This biographical sketch of William D. Haynie
appeared in
A Memorial and Biographical History of Navarro,
Henderson, Anderson, Limestone, Freestone and Leon
Counties, Texas (1893).* Bracketed matter has been added.


 
WILLIAM D. HAYNIE

WILLIAM D. HAYNIE, one of the successful business men of Navarro county, is a son of George and Sidney (Linn) Haynie, natives of Tennessee.  The parents reared a family of nine children, as follows:  Rhoda, deceased; Lewis B., a prominent citizen of Rice, Navarro county; Amanda, wife of R. M. Tyus, of Texas; George, deceased; William D., our subject; John B., a prosperous farmer and ginner of Rice; Mary Jane, wife of George Mayo; Fanny, deceased, was the wife of Mr. Eubanks; and Robert, deceased.
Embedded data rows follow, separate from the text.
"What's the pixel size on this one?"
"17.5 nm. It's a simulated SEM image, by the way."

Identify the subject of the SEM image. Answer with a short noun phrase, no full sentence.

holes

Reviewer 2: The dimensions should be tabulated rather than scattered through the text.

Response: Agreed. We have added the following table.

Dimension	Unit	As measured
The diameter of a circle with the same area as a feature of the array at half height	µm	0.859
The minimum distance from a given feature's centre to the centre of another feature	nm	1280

William D. Haynie was born in Tennessee, April 29, 1837, and ten years later he emigrated with his parents to Tehuacana Hills, Texas, while the Indians constituted a large portion of the population of that place, but which has since become the seat of Trinity University.  His father died when he was fifteen years of age, and he remained with his mother until eighteen or nineteen years old, when he took entire management of his father?s estate.  Three years later, in company with Joseph Lynn, he engaged in the mercantile business at Cotton Gin, in connection with his former occupation.  In 1860 he began the same business at Chatfield, Navarro county, and in 1861 enlisted in the Confederate service, taking a company of thirty men to Galveston, where they organized.  Mr. Haynie withdrew from the position of First Lieutenant, went into the commissary department, and served in Louisiana and Texas until the close of the war.  He then returned to Chatfield, where he shared the common fate of the Southern patriot, having to commence anew, as he had lost nearly all by the war.  Soon after his return he moved to where Rice now stands, where he extensively and successfully engaged in the stock business, but was compelled to discontinue, as the country became rapidly settled and fenced, not leaving him sufficient range to carry on the business as extensively as he desired.  He consequently sold to the Matador Cattle Company, and turned his attention to the real-estate and loan business, also buying stock in the Corsicana National Bank, of which he was one of the organizers, and is now a stockholder and director.  Associated with others, Mr. Haynie organized the Corsicana Building and Loan Association, of which he has since been vice-president.  He is also the owner of a herd of horses near San Angelo.  Although our subject began life with comparatively nothing after the war, he now has 1,500 acres of land, 400 acres under cultivation, 160 head of horses, besides his interest in various corporations.  In politics he is an ardent Democrat, and has been a member of every State convention since reconstruction days.  But, notwithstanding his interest in political matters, he has never sought any political honor.  He has been a Master Mason since twenty-one years of age, and is now a member of Rice Lodge, No. 577.

In 1860 Mr. Haynie married Miss Viola E. Sessions, a daughter of I. B. Sessions, of Navarro county.  Both Mr. and Mrs. Haynie are members of the Methodist Church, of which the former is a trustee.



*A Memorial and Biographical History of Navarro, Henderson, Anderson, Limestone, Freestone and Leon Counties, Texas (Chicago, Ill.: Lewis Pub. Co., 1893), pp. 533-34.